Getting ideas about what to write about
A major question when it comes to writing a content, is “what should I write about?“. It’s a classic question, one that stumps people before they even get started, and often results in them never beginning. Here is a short guide to how we approach it for our clients, hopefully you find our tips useful in your online content strategy. This is how we run all our copywriting projects.
Speak to Personas
Like how your website (should be) is designed around personas, your content also needs to speak to a certain set of buyers. For example, this piece of content we are writing is targeted at people who are struggling to figure out what they should put on their blog. If this is you, we’ve done our job!
For any content piece you need to narrow the focus and decide who it’s for. Perhaps it’s for a few of your personas, but it should at least speak to one in a very strong way. If you are wondering if you’ve designed your online business around personas or not, or you need a primer I suggest you read this piece from CrazyEgg.
Selecting topics
So your content is now targeted to a persona, great. Now you need to think about how you are going to talk to that person, how you are going to get across that you are in fact knowledgeable about this topic, and ultimately why they should trust you and potential buy from you. Again this can be a challenge, and a hurdle that stumps a lot of businesses.
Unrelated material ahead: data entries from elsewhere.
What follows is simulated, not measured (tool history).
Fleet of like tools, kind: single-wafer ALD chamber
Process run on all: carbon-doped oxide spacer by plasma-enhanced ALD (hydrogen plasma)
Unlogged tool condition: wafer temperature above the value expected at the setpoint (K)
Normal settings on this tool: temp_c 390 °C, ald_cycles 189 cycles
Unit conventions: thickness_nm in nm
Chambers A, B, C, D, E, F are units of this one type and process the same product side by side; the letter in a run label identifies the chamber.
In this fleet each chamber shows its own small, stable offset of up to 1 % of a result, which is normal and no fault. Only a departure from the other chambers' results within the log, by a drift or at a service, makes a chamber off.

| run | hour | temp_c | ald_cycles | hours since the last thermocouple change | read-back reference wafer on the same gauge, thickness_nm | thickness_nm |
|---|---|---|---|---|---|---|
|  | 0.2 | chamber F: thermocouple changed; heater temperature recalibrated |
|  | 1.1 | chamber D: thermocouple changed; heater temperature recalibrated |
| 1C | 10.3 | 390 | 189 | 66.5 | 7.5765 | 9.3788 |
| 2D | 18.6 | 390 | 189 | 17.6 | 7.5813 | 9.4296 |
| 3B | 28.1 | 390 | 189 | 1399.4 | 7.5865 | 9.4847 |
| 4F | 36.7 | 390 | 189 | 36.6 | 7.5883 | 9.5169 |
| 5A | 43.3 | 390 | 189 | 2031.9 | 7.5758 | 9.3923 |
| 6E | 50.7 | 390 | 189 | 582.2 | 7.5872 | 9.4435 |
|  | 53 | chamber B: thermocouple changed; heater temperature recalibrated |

As a general rule of thumb you want content that is evergreen. Evergreen in the fact that it will be useful today, as much as it will be next week, next month or next year. This means avoiding hot news worthy topics. This type of traffic tends to spike around a news event, but can quickly fall out of favour and drop off. So when looking at what to write, you should do some cursory checks on tools like Google Trends to see if something is becoming more or less popular.
Here you might see that the way people are searching for something is changing over time, is trending upwards or is getting less popular.
Topics don’t always need to be a straight sale, like “Our guide to why you should buy X from us”, but it can be a more subtle, “Why you need X in your life” which could contain a link to your store where you can buy that product. Also start to think of ancillary information that people could use, “X ways to use Y you never knew about”, “Ways to pair X with accessories”, “Guide to taking care of your X”. All of these topics speak to the person who is interested in the product, and they may or may not be ready for a purchase, or may need a repeat purchase.
What if I don’t have a direct product to purchase?
If you are selling a service, and not a product the challenge is still there to show that
- A) you know what you are talking about in the industry,
- B) you can deliver what you say you can.
Again blog content is a great way to show off that you know a lot about a certain industry, that your business is passionate, innovative and capable. That takes care of the first question a visitor may have. As for delivery, this is where you need to get testimonials and social proof. This can be highlighted in some content you offer, like a case study about a client project, or an analysis of an industry you can help.
Get writing – Example content planning board
The hardest, but most important part, is starting off putting pen to paper. If you are finding it difficult to do it, then perhaps a colleague or a copywriter can help. Give them an outline of what you think the customer needs / wants to learn. This is something that someone can take, do some further research and come back to you with a draft of something interesting for your audience.
Now one article or piece of content doesn’t make a content strategy, so you need to start to build out a pipeline of topics. We use Trello to separate out the stages of the content process into Kanban boards and we share these actively with our clients. Our Trello boards have the following stages:
- Topic Ideas – here we gather all the ideas from everyone on the project. You should open up the idea collection to as many people as possible on your team. Each idea should have an outline, a small piece of why this article is needed and to what personas this should talk to.
- Approved Topics – Depending on your process of choosing topics to write about, these topics get moved to here for the writers to start to work on. In our case we let the client vote on the topics and set an order of preference. We also encourage discussion about the topic, additional ideas, quotes can be added here.
- In Progress – Often we have multiple pieces of content in progress. This helps with avoid writers block or some slowdown due to input from anther partner. Having an overview of what the team is actively writing about now will ensure you don’t get too many similar posts being launched at the same time.
- Ready for Review – Once the article is completed it should be reviewed by multiple people. The review should check for completeness, similarity to other content for cross linking as well as an overall sanity check.
- Ready for Publishing – Once review, its move here, to be schedule. Again, it’s useful to have multiple content pieces ready to be published. This will enable you to deliver regular content, which is something search engines (and people) love.
- Published – Keep an easy archive of past content.
The great part of this type of a content planning board is that you can quickly see bottlenecks and issues. You can also scale this project to have multiple writers all working together to a common inbound marketing goal.